Although Singer is said to be one of the ideological founders of today's animal rights movement, his philosophical approach to an animal's moral status is not based on the concept of rights, but on the principle of equal consideration of interests. His book, Animal Liberation, argues that humans grant moral consideration to other humans not on the basis of intelligence (in the instance of children, or the mentally disabled), on ability to moralize (criminals and the insane), or on any other attribute that is inherently human, but rather on their ability to experience suffering. As animals also experience suffering, he argues, excluding animals from such consideration is a form of discrimination he calls 'speciesism'.

Tom Regan (The Case for Animal Rights), on the other side, claims that non-human animals that are so-called "subjects-of-a-life" are bearers of rights like humans, although not necessarily of the same degree. This means that animals in this class have "inherent value" as individuals, and cannot merely be considered as means for an end. This is also called a "direct duty" view on the moral status of non-human animals. According to Regan we should abolish the breeding of animals for food, animal experimentation and commercial hunting.

These two figures serve to illustrate the main differences within the animal rights movement. While Singer is primarily concerned with improving treatment of animals and accepts that, at least in some hypothetical scenarios, animals could be legitimately used for further (human or non-human) ends, Regan relies on the strict "Kantian" idea that animals are persons and ought never to be sacrificed as mere means. Yet, despite these theoretical discrepancies, both Singer and Regan mostly agree about what to do in practice: for instance, they both concur in that the adoption of a vegan diet and the abolition of nearly all forms of animal experimentation are ethically mandatory.

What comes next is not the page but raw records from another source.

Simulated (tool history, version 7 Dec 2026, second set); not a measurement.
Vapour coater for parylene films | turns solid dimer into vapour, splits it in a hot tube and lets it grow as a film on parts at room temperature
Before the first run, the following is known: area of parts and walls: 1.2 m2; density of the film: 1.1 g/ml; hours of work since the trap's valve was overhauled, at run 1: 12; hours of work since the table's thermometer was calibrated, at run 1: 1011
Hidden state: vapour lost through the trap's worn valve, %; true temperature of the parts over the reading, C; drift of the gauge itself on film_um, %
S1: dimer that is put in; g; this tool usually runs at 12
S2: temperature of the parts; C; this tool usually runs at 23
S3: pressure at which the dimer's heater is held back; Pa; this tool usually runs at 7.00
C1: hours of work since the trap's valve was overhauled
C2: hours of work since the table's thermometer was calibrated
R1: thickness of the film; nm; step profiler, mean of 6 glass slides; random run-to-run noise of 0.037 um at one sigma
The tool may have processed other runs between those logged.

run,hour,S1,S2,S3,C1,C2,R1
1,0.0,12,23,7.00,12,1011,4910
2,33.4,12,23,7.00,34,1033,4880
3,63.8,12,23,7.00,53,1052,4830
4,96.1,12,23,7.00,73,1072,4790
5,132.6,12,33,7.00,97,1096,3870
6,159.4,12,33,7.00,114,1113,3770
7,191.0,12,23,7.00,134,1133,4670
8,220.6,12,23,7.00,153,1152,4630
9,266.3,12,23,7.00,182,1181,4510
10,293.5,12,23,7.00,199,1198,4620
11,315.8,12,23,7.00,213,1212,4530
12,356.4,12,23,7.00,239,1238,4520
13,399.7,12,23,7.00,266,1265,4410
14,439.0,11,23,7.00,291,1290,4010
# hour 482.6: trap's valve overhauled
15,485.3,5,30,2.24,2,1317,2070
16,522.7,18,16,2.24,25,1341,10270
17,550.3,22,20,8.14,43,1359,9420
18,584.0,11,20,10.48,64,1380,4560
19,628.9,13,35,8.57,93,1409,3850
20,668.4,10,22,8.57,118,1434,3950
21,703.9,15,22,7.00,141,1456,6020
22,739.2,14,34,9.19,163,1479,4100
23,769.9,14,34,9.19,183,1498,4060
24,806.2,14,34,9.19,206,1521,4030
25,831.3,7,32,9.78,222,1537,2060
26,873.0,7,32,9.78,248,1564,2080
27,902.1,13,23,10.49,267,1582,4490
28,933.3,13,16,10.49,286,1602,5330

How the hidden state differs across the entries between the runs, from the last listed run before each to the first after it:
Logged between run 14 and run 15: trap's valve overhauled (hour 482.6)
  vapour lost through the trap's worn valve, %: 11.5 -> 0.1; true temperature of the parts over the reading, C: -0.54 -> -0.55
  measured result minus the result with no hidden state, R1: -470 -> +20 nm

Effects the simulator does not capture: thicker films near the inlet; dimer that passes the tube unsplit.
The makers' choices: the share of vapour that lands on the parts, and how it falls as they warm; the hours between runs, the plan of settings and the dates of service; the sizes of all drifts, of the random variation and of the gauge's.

Gary Francione's work (Animals, Property, and the Law, et.al.) is based on the premise that the main obstacle towards a society where animal rights are recognized is the legal status of animals as property. Francione claims that there presently is no proper animal rights movement in the United States, but only an animal-welfarist movement, and that any such movement which does not advocate the abolishment of the property status of animals is misguided, logically inconsistent and doomed never to achieve its stated goal of improving the condition of animals. Francione says that a society which regards dogs and cats as family members yet kills cows, chickens, pigs, etc. for food exhibits "moral schizophrenia".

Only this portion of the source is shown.